Greece’s international lenders and the International Monetary Fund (IMF) are set to finalize measures that the country must undertake to be eligible for its next financial bailout. The Monday meeting will also assess if Greece has delivered on the reforms it had promised as part of the third bailout agreement in August last year.
The bailout hinges on Monday’s first quarterly review by the IMF, which is yet to formally sign off on the deal. While the European Union (EU) and IMF argue over how much more Athens needs to cut in terms of public spending, a group of lender countries led by Germany have reportedly said they cannot release the bailout funds without the IMF's participation.
"Contacts over the past days have led to a situation where it seems reasonable to assume that the review mission, including the mission heads, might be able to go to Athens in the coming week, to be confirmed tomorrow," one official close to the lenders told Reuters.
Under the terms of the deal struck in August, Greece must adopt reforms that will produce a primary budget surplus of 3.5 percent of economic output by 2018. However, disputes have erupted in the past few weeks over what Athens needs do to achieve the surplus, which is defined as a country’s net of revenues and expenses, without counting debt payments.
According to reports, IMF has said that many of the measures agreed to between Greece and its lenders in August are vague and that the pension reform planned by Tsipras’ leftist government was insufficient. Greece's lenders require it to introduce additional fiscal measures amounting to 2 billion to 2.5 billion euros ($2.2 billion to $2.75 billion) for the 2016-2018 period to complete the evaluation.
If the evaluation results in a positive outcome, the European Central Bank (ECB), the European Stability Mechanism and the European Commission would disperse the next tranche of Greece’s bailout funds, which amount to 5.7 billion euros ($6.27 billion).
Greece’s international creditors — the EU, ECB and IMF — completed a first phase of the review nearly a month ago, but progress reportedly stalled over differences between the lender nations and the IMF over details of the politically difficult pension cuts.
On Sunday, Greek Prime Minister Alexis Tsipras accused the IMF of using “arbitrary” estimates to hold up a reforms review crucial to the country’s economic recovery.
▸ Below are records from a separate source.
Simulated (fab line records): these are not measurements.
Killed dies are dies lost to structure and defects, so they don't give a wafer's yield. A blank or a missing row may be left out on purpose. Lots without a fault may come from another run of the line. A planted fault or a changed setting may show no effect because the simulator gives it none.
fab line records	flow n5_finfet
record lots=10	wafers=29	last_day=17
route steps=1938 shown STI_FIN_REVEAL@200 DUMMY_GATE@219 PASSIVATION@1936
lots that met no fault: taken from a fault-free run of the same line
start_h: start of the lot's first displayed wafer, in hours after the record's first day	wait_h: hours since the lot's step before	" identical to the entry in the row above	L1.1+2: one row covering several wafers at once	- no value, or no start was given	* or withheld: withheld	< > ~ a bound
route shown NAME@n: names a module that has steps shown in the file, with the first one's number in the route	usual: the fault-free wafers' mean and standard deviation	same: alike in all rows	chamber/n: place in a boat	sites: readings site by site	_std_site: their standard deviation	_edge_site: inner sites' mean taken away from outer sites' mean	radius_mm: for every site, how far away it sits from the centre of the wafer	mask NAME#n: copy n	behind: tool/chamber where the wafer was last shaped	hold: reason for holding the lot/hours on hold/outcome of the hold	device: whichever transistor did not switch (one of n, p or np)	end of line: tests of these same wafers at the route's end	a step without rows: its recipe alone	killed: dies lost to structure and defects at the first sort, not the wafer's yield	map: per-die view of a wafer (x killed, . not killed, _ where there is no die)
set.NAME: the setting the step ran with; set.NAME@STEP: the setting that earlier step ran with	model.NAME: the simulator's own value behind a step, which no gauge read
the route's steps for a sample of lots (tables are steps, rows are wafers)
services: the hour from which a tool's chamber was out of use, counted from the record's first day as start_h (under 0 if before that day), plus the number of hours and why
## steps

Tsipras, who has also accused the IMF of using "stalling tactics" and having “unrealistic expectations” and “unrevised and erroneous calculations,” sounded confident about the outcome of Monday’s negotiations, Ary News, a local news network, reported.
“For the first time, there is substantial convergence … between the Greek side and European institutions … Greece and the EU now see eye to eye on the pace of reforms, the state of the 2016 budget and fiscal requirements to 2018,” Tsipras reportedly said Sunday.